One problem that can arise in multiple regression analysis is multicollinearity. Multicollinearity is when two or more of the independent variables of a multiple regression model are highly correlated. Technically, if two of the independent variables are correlated, we have collinearity; when three or more independent variables are correlated, we have multicollinearity. However, the two terms are frequently used interchangeably. The reality of business research is that most of the time some correlation between predictors (independent variables) will be present. The problem of multicollinearity arises when the inter-correlation between predictor variables is high. This relationship causes several other problems, particularly in the interpretation of the analysis.
1.It is difficult, if not impossible, to interpret the estimates of the regression coefficients. 2.Inordinately small t values for the regression coefficients may result. 3.The standard deviations of regression coefficients are overestimated. 4.The algebraic sign of estimated regression coefficients may be the opposite of what would be expected for a particular predictor variable.
The problem of multicollinearity can arise in regression analysis in a variety of business research situations. For example, suppose a model is being developed to predict salaries in a given industry. Independent variables such as years of education, age, years in management, experience on the job, and years of tenure with the firm might be considered as predictors. It is obvious that several of these variables are correlated (virtually all of these variables have something to do with number of years, or time) and yield redundant information. Suppose a financial regression model is being developed to predict bond market rates by such independent variables as Dow Jones average, prime interest rates, GNP, producer price index, and consumer price index.
Several of these predictors are likely to be inter-correlated. The problem of multicollinearity can also affect the t values that are used to evaluate the regression coefficients. Because the problems of multicollinearity among predictors can result in an overestimation of the standard deviation of the regression coefficients, the t values tend to be under representative when multicollinearity is present. In some regression models containing multicollinearity in which all t values are non-significant, the overall F value for the model is highly significant.
Many of the problems created by multicollinearity are interpretation problems. The business researcher should be alert to and aware of multicollinearity potential with the predictors in the model and view the model outcome in light of such potential. The problem of multicollinearity is not a simple one to overcome. However, several methods offer an approach to the problem. Stepwise regression is one of the ways to prevent the problem of multicollinearity. The search process enters the variables one at a time and compares the new variable to those in solution.

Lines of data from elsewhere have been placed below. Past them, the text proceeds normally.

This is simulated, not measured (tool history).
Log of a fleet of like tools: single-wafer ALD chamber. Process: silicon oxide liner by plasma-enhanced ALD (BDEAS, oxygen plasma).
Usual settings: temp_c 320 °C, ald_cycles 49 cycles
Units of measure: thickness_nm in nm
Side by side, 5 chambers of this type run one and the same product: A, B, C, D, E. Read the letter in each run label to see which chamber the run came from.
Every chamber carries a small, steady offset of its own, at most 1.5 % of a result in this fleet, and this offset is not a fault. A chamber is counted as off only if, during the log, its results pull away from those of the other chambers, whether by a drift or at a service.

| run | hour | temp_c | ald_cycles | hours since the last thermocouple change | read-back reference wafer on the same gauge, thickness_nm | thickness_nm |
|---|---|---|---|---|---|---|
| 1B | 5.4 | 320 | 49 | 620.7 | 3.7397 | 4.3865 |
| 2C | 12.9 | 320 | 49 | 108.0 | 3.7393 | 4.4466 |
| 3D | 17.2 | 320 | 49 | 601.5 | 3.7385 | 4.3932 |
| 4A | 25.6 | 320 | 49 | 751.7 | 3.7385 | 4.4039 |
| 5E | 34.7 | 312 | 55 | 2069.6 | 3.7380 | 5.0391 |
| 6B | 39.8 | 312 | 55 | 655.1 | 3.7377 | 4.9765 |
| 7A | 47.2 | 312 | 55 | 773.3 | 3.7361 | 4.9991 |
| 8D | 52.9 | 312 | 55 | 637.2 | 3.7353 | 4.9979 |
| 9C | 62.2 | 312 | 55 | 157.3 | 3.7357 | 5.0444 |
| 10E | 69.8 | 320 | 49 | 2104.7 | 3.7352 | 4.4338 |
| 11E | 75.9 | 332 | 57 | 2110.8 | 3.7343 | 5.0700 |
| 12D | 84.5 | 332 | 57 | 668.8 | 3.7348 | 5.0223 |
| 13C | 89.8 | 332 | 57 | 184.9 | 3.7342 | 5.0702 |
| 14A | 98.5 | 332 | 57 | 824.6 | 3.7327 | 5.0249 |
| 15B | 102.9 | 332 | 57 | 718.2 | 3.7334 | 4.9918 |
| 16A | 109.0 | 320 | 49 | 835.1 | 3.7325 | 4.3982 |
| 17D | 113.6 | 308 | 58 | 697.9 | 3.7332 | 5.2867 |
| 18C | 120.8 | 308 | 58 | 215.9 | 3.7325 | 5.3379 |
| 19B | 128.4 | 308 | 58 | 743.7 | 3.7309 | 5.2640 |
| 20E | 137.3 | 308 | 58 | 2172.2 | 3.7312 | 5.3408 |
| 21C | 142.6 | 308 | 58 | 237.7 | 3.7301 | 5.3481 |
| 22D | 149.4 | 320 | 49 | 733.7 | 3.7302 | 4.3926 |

If a new variable is entered and the t values on old variables become non-significant, the old variables are dropped out of solution. In this manner, it is more difficult for the problem of multicollinearity to affect the regression analysis. Of course, because of multicollinearity, some important predictors may not enter in to the analysis. Other techniques are available to attempt to control for the problem of multicollinearity. One is called a variance inflation factor, in which a regression analysis is conducted to predict an independent variable by the other independent variables.